We have to use jsoup in java for an university project. We can parse Htmls with it. But the problem is that we have to parse an html which updates when you click on a button (https://www.bundestag.de/services/opendata).
First Slide
Second Slide
We want to access all xmls from "Wahlperiode 20". But when you click on the slide buttons the html code updates but the html url stays the same. But you have never access to all xmls in the html because the html is updating over the slide button.
Another idea was to find out how the urls of the xmls we want to access are built so that we dont have to deal with the slide buttons and only access the xml urls. But they are all built different.
So we are all desperate how to go on. I hope y'all can help us :)
It's rather ironic that you are attempting to hack1 out some data from an opendata website. There is surely an API!!
The problem is that websites aren't static resources; they have javascript, and that javascript can fetch more data in response to e.g. the user clicking a 'next page' button.
What you're doing is called 'scraping': Using automated tools to attempt to query for data via a communication channel (namely: This website) which is definitely not meant for that. This website is not meant to be read with software. It's meant to be read with eyeballs. If someone decides to change the design of this page and you did have a working scraper, it would then fail after the design update, for example.
You have, in broad strokes, 3 options:
Abort this plan, this is crazy
This data is surely open, and open data tends to come with APIs; things meant to be queried by software and not by eyeballs. Go look for it, and call the german government, I'm sure they'll help you out! If they've really embraced the REST principles of design, then send an accept header that including e.g. application/json and application/xml and does not include text/html and see if the site just responds with the data in JSON or XML format.
I strongly advise you fully exhaust these options before moving on to your next options, as the next options are really bad: Lots of work and the code will be extremely fragile (any updates on the site by the bundestag website folks will break it).
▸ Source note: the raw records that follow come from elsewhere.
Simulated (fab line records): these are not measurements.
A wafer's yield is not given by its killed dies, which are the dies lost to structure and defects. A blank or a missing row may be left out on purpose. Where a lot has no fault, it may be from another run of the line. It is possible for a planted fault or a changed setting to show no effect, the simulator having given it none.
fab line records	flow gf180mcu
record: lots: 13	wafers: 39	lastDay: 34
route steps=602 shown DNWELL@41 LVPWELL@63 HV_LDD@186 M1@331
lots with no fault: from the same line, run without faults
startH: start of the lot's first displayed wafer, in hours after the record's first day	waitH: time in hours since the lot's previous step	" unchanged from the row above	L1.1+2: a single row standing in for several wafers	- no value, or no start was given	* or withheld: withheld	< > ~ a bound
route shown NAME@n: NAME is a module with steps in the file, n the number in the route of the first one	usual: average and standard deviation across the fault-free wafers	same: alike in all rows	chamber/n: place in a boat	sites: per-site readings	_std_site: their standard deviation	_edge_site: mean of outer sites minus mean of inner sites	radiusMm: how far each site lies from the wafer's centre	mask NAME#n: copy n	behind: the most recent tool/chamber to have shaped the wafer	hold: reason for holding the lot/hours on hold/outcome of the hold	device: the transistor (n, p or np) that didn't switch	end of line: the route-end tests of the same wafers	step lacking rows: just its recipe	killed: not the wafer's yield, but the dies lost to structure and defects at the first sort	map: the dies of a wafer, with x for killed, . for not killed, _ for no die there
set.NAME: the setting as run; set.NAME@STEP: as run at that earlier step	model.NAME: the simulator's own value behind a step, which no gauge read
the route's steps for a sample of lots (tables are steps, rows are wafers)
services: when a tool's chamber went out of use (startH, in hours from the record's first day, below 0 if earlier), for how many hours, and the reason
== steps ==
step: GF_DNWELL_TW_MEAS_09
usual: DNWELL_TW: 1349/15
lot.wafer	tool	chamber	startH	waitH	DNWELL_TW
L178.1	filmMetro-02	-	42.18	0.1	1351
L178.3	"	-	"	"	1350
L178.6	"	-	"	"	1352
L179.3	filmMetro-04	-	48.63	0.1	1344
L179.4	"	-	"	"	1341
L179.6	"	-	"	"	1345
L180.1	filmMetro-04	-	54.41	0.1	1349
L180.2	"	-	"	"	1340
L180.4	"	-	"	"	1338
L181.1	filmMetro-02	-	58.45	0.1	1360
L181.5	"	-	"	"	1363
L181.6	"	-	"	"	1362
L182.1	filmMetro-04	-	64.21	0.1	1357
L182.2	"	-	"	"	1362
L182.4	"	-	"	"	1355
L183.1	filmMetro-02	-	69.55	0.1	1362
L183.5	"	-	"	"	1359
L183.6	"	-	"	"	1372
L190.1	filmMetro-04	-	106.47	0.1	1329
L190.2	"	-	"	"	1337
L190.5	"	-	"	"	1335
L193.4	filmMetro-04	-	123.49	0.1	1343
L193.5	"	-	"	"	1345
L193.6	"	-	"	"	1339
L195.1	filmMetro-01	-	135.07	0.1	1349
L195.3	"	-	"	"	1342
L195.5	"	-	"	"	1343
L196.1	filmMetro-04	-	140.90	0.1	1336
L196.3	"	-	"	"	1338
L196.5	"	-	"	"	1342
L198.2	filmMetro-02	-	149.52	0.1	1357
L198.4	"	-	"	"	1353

Use your browser's network inspection tools
In just about every browser there's 'dev tools'. For example, in Vivaldi, it's under the "Tools" menu and is called "Developer tools". You can also usually right click anywhere on a web page and there will be an option for 'Inspect', 'Inspector', or 'Development Tools'. Open that now, and find the 'network' tab. When you (re)load this page, you'll see all the resources its loading in (so, images, the HTML itself, CSS, the works). Look through it, find the interesting stuff. In this specific case, the loading of wahlperioden.json is of particular interest.
Let's try this out:
curl 'https://www.bundestag.de/static/appdata/filter/wahlperioden.json'
[{"value":"20","label":"WP 20: seit 2021"},{"value":"19","label":"WP 19: 2017 - 2021"},(rest omitted - there are a lot of these)]
That sounds useful, and as its JSON you can just read this stuff with a json parser. No need to use JSoup (JSoup is great as a library, but it's a library that you can use when all other options have failed, and any code written with JSoup is fragile and complicated simply because scraping sites is fragile and complicated).
Then, click on the buttons that 'load new data' and check if network traffic ensues. And so it does, when you do so, you notice a call going out. And so it is! I'm seeing this URL being loaded:
https://www.bundestag.de/ajax/filterlist/de/services/opendata/866354-866354?limit=10&noFilterSet=true&offset=10
The format is rather obvious. offset=10 means: Start from the 10th element (as I just clicked 'next page') and limit=10 means: NO more than 10 pages.
This html is also incredibly basic which is great news, as that makes it easy to scrape. Just write a for loop that keeps calling this URL, modifying the offset=10 part (first loop: no offset. Second, offset=10, third: offset=20. Keep going until the HTML you get back is blank, then you got it all).
For future reference: Browser emulation
Javascript can also generate entire HTML on its own; not something jsoup can ever do for you: The only way to obtain such HTML is to actually let the javascript do its work, which means you need an entire browser. Tools like selenium will start a real browser but let you use JSoup-like constructs to retrieve information from the page (instead of what browsers usually do, which is to transmit the rendered data to your eyeballs). This tends to always work, but is incredibly complicated and quite slow (you're running an entire browser and really rendering the site, even if you can't see it - that's happening under the hood!).
Selenium isn't meant as a scraping tool; it's meant as a front-end testing tool. But you can use it to scrape stuff, and will have to if its generated HTML. Fortunately, you're lucky here.
Option 1 is vastly superior to option 2, and option 2 is vastly superior to option 3, at least for this case. Good luck!
[1] I'm using the definition of: Using a tool or site to accomplish something it was obviously not designed for. The sense of 'I bought half an ikea cupboard and half of an ikea bookshelf that are completely unrelated, and put them together anyway, look at how awesome this thingie is' - that sense of 'hack'. Not the sense of 'illegal'.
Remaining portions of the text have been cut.